That sounds great in theory, but don't expect him to be rational and learn anything at all. I suspect that any attempts at working out a suitable compromise will only escalate the feud. If the roomate really does want to be more important than you, then that merely shows that he will not compromise.
 

One important question -- who's on the lease? If he's primary, then...ask him for a refund on the times you're not allowed to use the common areas. If you're primary, he can suck it up, for reasons everyone has given below. If you're both equal, then you both have the right to use the common areas, and the right to have friends over. You should establish a public and FIXED schedule also negotiated between the two of you.

(another leverage point -- can he afford the apartment alone? How quickly can he get another roommate? If I were in that situation, I'd be looking for a new place. And another -- whose tv is in the living room? No tv in the living room, no roommate.)

Cheers
Nell.
 

atom crash said:
There's no sense in creating more tension and bad blood with someone you live with.

Hear! Hear!

Relatiating would be a really good way to make your apartment unliveable for both of you.

Have you considered that your roommate may be frustrated with the fact that your girlfriend is temporarily living with you?

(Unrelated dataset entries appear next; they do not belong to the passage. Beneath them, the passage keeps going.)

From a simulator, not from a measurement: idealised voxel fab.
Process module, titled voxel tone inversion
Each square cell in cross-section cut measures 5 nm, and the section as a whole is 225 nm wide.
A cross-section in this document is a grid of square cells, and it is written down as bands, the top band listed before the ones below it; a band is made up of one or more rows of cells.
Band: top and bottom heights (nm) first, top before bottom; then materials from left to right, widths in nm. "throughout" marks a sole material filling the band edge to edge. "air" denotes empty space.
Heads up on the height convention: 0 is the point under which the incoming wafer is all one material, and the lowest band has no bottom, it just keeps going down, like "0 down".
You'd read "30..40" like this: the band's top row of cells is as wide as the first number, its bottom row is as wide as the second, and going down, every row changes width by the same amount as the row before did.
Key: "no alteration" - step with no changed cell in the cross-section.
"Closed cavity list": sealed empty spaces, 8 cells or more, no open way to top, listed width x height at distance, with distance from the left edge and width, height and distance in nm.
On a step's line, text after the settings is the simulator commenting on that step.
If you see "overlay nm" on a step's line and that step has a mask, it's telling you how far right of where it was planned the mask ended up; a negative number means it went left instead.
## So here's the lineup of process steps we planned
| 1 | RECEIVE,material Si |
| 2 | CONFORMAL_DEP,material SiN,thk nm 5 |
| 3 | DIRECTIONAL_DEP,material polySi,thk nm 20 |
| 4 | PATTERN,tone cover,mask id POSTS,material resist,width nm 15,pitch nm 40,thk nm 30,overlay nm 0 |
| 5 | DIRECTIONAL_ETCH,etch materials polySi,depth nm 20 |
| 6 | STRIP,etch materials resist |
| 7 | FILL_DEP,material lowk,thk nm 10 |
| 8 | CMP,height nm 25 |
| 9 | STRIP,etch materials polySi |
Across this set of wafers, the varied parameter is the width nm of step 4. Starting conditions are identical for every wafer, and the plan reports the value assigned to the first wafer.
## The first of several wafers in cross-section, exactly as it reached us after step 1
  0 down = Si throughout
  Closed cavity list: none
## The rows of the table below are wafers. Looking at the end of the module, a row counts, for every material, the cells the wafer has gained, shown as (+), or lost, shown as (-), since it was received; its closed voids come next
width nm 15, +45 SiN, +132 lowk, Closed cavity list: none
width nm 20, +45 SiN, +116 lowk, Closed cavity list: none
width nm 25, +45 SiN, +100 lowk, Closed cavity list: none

He's coping with it badly if he is. But that isn't really the point. This poor fellow has had a third resident whose presence he never bargained on introduced to his apartment. His roommate and the interloper aren't giving him the cold shoulder or anything, but there is no avoid the elephant in the room, which is that they are much more into one another than they are into him, and he is being made to feel like an outsider in his own home.

You are already making a big ask in having your girlfriend stay. Your flatmate is being a pretty good sport in allowing it at all, and if the situation has lasted longer than about two weeks I reckon that you and your girlfriend are imposing on his good nature. Even though you are paying two-thirds of the rent and utilities you are making his home socially uncomfortable for him. Your girlfriend should move out without delay.

This option is not on your poll, but I suggest that you suspend you game for a while, and put an extra 18 hours a month into finding your girlfriend a new place to live.